I have a new leader for Worst Movie Of 2018: “Boundaries.” It’s too bad, because it has a good cast wasted on a horrible script.

Vera Farmiga plays a woman who has trouble saying no. Whenever she sees a stray dog or cat, she takes it in. That’s certainly compassionate, but there’s a limit — if Paula Poundstone would tell you there are too many animals living in your house, then you have issues. I usually like Farmiga, but in “Boundaries,” writer/director Shana Feste seems to have wanted Kristen Wiig for the role, because she has Farmiga acting and looking just like her.

The antagonist in the plot is Farmiga’s father, Christoper Plummer, who is being kicked out of a senior citizen residence and has nowhere to go. Farmiga, who’s been estranged from him for years, won’t take Plummer in, but her sister (Kristen Schaal, typecast as a kooky free spirit) will, but only if Farmiga will drive him from Portland down to Los Angeles, where she lives. It’s at this point that I rolled my eyes at the thought of yet another middle-aged-person-on-a-road-trip-with-grouchy-elderly-parent movie.

In this genre, you have the bad (“Grandma,” with Lily Tomlin and Julia Garner), the good (“Nebraska,” with Will Forte and Bruce Dern), and the great (“Little Miss Sunshine,” with Greg Kinnear and Alan Arkin, who’s been kicked out of his retirement home for similar reasons as Plummer). “Boundaries” does not fit in the quality end of that group.

The subplot driving all of this is that Plummer is actually a weed dealer with a large stash he has to deliver to his customers, so they have to make lots of stops along the way, including at Peter Fonda’s house in Sausalito. I’ve known a few weed dealers in my life, but none of them would travel a thousand miles to make a delivery — it’s a local business, after all. There’s also a stop at Christopher Lloyd’s house, where he and Plummer compete to see which actor can play the exact same character in more movies than the other.

Also along for the road trip is Farmiga’s son, Henry, who has conveniently been expelled from a private school for a drawing nude pictures of his teachers and others. The drawings are actually pretty good, but no one cares about the art, only about the nudity.
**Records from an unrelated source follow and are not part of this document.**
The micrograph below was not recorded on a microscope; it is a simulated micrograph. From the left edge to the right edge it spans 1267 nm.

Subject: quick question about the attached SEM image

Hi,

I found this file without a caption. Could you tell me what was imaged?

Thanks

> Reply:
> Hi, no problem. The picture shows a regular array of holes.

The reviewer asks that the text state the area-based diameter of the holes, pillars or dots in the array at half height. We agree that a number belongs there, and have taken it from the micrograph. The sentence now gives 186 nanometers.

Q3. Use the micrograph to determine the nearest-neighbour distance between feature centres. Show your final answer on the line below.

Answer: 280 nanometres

As characters like hers always must, Farmiga doesn’t want to embark on a road trip with her father, but she relents because that’s what she does. Every time she says no, we are not doing that, she ends up doing exactly that. She refuses to make the trip, then does. She refuses to take his car, then does. She refuses to take a side trip to drop in on her ex-husband (Bobby Canavale), but does. And on and on. You see, she has no boundaries.

Do yourself a favor and put a mental boundary around this movie and never cross it. I give “Boundaries” a 1 out of 10.

One last note: a friend who was at the screening with me said afterwards that when people complain the big blockbuster franchises are killing cinema, they’re wrong. It is movies like this that waste time, money, and talent, knocking the legs out from under efforts to make more good indie films.